Understanding error msg "view size is not compatible with input tensor's size and stride"

Ideally, I would like to execute something like
t = torch.zeros([4, 3, 64, 64])
t[:, :, ::8, ::8].view(4, -1)
but that produces the error

RuntimeError: view size is not compatible with input tensor's size and stride (at least one dimension spans across two contiguous subspaces). Use .reshape(...) instead.

Unfortunately, I can’t use .reshape() or .contiguous() because of memory consumption. This code is called too often to make a copy of the tensor each time. Instead I would like to create one big tensor and slice it each time.

Is there some way to use .transpose() or something similar in combination with the above .view() to achieve my goal? Is there a way to get a more detailed error message to understand which dimension exactly is the problem?
Thanks a lot in advance!

The problem is that element spacing is irregular when you merge dimensions:

t[:,:,::8,::8].stride()
(12288, 4096, 512, 8)

So it is impossible to collapse three last numbers into one.
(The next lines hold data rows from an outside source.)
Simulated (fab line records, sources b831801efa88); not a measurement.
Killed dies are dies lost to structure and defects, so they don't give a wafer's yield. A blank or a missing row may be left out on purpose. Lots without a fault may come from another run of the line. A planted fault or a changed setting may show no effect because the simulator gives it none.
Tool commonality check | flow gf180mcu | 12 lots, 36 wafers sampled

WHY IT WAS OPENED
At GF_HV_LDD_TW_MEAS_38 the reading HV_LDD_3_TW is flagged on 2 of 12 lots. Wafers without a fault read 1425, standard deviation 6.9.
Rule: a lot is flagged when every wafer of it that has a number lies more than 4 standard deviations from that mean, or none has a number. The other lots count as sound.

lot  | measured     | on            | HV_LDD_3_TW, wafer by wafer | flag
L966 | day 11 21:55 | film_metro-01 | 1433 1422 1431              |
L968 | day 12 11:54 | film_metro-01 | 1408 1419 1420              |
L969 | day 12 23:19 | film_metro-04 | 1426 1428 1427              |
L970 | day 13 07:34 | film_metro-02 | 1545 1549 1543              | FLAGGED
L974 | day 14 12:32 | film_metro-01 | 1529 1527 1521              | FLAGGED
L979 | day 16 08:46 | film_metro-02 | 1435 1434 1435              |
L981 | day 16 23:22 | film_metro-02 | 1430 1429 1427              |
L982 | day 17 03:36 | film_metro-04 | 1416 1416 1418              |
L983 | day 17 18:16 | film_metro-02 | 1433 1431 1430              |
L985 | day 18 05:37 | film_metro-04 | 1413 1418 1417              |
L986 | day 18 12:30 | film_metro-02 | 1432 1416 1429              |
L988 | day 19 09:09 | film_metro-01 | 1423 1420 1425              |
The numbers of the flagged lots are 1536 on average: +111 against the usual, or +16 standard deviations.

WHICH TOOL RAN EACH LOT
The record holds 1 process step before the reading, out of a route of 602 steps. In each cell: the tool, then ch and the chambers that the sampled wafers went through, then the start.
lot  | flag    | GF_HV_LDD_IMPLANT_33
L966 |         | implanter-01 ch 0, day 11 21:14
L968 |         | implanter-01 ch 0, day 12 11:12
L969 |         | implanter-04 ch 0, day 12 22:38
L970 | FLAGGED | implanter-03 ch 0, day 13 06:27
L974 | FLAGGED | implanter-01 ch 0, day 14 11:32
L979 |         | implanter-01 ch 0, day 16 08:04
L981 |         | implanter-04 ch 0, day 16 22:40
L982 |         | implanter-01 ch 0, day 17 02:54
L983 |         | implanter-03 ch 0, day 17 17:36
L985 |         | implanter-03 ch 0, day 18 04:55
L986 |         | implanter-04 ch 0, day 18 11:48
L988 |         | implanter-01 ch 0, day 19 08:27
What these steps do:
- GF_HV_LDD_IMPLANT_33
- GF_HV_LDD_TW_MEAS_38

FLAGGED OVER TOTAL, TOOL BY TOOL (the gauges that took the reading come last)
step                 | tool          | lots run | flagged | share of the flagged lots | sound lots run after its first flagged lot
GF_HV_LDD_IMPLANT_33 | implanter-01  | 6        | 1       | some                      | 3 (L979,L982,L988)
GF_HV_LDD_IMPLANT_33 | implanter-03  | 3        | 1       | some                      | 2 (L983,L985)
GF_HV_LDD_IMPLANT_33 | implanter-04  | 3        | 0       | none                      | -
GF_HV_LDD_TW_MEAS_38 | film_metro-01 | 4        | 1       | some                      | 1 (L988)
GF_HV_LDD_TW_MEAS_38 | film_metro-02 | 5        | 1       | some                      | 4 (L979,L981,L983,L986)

Thanks for your reply, could you elaborate a little? Can’t result of
t[:,:,::8,::8].view(4, -1)
be the tensor with the same underlying data in storage as t, size = (4, 3*64*64), and stride = (12288, 8)? Both 4096 and 512 are divisible by 8, so wouldn’t that be the solution view() goes for?

Yes, sorry, output from stride() should be reasoned about together with tensor size. Here, your last dimension says: increase pointer by 8 (last stride) 8 times (last dim size), but the third dimension wants to to take steps of 512 elements (it is skipping 7 segments altogether).

Stride of 8 corresponds to t[:,:,:,::8], where you have stride[i] = stride[i+1] * size[i+1]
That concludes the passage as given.